Introducing Managed Soperator: Your quick access to Slurm training
Introducing Managed Soperator: Your quick access to Slurm training
We’re thrilled to announce that Managed Soperator, our fully managed Slurm-on-Kubernetes solution, is now available for everyone in self-service.
This means you can get a ready-to-work Slurm training cluster literally in minutes. The cluster will run on provisioned NVIDIA GPUs and delivered with all necessary pre-installed libraries and drivers — allowing you to start ML training immediately.
By developing it as a managed service on our platform, we provide you with the shortest time to value, allowing you to skip negotiations with customer service and avoid frightening manual Slurm configuration.
Just set up the cluster parameters, click a button and enjoy your ready-to-work training environment.
AI training clusters in one-click
We hear a lot of feedback from our customers and colleagues that the powerful job scheduling capabilities of Slurm fall short of the expectations of many ML developers and researchers, especially among the younger generation.
This isn’t a problem if your endeavors are covered by a dedicated team of DevOps engineers; but for a small group of ML developers or independent researchers provisioning a Slurm-powered cluster, this could be a very frustrating experience.

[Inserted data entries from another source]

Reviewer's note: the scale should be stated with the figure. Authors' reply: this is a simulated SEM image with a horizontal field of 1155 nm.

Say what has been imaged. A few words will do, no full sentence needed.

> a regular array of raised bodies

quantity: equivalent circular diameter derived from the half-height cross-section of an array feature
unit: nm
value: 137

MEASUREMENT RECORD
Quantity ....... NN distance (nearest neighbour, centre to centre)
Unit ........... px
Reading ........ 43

Nebius’ Slurm/Soperator have enabled us to orchestrate distributing computing workloads with real-time streaming of petabyte-scales of data to train models. It’s ease-of-use, fault-tolerance and efficient orchestration are unique among computing infrastructure solutions.
Dhruv Pal, Tilde
In this managed implementation, we made all infrastructure provisioning and configuring processes happen in the background, hidden from the user’s view. Additionally, Managed Soperator has a full set of features that come with all managed applications on Nebius AI Cloud.
We developed Managed Soperator with a very simple idea in mind — to empower a broad audience of modern AI developers with this job-scheduling tool, to allow them to focus on inspiring AI research and creativity rather than tedious operational routines.
Slurm becomes cloud-native
The core technology of our managed solution is Soperator, our in-house developed Kubernetes operator for Slurm. We released it as an open-source project last autumn. Today, it helps us quickly deploy thousand-GPU clusters for our clients, simplifying the deployment process and cutting down the provisioning time from weeks to a couple of days.
It also has proven reliability for multi-host, fault-tolerant training. Our recent results at MLPerf® Training v5.0, the most trustworthy peer-reviewed industry benchmark suite, demonstrate the value of Soperator as an orchestration tool for 512 and 1,024 GPU training.
One of the most noticeable features of Soperator is its shared root filesystem that allows us to scale the cluster size easily, without complicated packet management at every new node.
Figure 1. Running Slurm on Kubernetes with Soperator
This approach helped us to wrap Slurm capabilities into a cloud-native format, significantly simplifying the operational overhead of this solution.
Slurm-on-Kubernetes solutions by Nebius
Today, we have three options to get a Slurm-based cluster:
- Managed Soperator as a fully managed application on Nebius AI Cloud.
- Professional Soperator as a customized and tailored solution deployed by Nebius solution architects for large-scale training installations.
- Soperator as open-source software.
The table below shows the differences and features of each of these options.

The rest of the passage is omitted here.